How to tier a file system path to HCP via a repository

Before you begin

NoteTiering repository data to HCP is only available when using a generation 1 repository node and a generation 1 HCP node.
NoteIn order to tier data from a repository store to HCP, a new tiering data flow, using a new, unpopulated repository store is required. Adding a tiering mover and HCP node to an existing repository data flow will not work.
It is assumed that the following tasks have been performed:
  • The Protector Master software has been installed and licensed on a dedicated node. See Installation Tasks and License Tasks.
  • The Protector Client software has been installed on the source node where the file system path resides.
  • The Protector Client software has been installed on the destination node where the Repository will reside.
  • HCP generation 1 node has been set up as per the Protector requirements and prerequisites. Refer to Generation 1 Hitachi Content Platform prerequisites.
  • Permissions have been granted to enable the Protector UI, required activities and participating nodes to be accessed. In this example all nodes will be left in the default resource group, so there is no need to allocate nodes to user defined resource groups. Refer to How to configure basic role based access control.

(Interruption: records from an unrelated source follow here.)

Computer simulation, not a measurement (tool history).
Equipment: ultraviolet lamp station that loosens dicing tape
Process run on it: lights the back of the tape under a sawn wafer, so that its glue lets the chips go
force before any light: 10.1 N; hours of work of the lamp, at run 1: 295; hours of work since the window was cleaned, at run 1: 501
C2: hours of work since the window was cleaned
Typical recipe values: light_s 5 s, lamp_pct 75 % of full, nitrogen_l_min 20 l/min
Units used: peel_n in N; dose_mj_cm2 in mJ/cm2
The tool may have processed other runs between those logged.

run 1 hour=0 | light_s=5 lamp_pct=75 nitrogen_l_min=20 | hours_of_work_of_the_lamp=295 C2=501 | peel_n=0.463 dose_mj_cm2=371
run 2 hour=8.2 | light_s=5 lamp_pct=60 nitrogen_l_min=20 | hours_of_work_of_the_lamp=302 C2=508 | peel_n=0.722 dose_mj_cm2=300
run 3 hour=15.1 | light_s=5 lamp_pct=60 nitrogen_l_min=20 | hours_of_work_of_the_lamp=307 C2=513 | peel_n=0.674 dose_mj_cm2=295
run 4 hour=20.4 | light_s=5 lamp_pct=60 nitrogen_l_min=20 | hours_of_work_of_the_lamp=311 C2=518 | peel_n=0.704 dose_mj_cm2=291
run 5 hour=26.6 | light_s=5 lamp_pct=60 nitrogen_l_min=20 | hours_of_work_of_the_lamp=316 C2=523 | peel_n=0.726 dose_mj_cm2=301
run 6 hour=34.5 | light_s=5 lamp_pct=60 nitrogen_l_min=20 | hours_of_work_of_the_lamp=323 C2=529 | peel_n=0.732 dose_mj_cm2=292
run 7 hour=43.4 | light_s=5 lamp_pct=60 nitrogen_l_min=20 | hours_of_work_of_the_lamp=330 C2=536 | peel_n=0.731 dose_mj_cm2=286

This task describes the steps to follow when tiering data that resides on a file system, to HCP. These files are first ingested by a repository, using batch mode backup, and then immediately moved from the repository to an associated namespace within a tenant on HCP. Once data is tiered to HCP, the repository retains only the metadata describing the backed up files system. The data tiered to HCP can be located and restored by following the same workflow as that used for restoring repository data (see How to restore a repository snapshot of a file system path). The data flow and policy are as follows:

Tiering Data Flow
GUID-F5195D36-5AC6-412E-AF8C-0D4BB0804F60-low.png

If you need frequent backups available in a local repository as well as long term backups on HCP, then implement a repo-to-repo data flow (see How to backup an onsite repository to an offsite repository) and tier to HCP from the second repository. The first repository will hold frequent local backups while the second manages long term retention on HCP.

Path Backup Policy
Classification TypeParametersValue
PathIncludeC:\testdata
Operation TypeParametersValueAssigned Nodes
BackupRPO1 WeekRepository (this controls the retention of data on HCP)
Retention5 Years
Run OptionsRun on RPO
TierNoneN/AHitachi Content Platform

Procedure

  1. Locate the source node in the Nodes Inventory and check that it is authorized and online. This node is where the production data to be backed up resides.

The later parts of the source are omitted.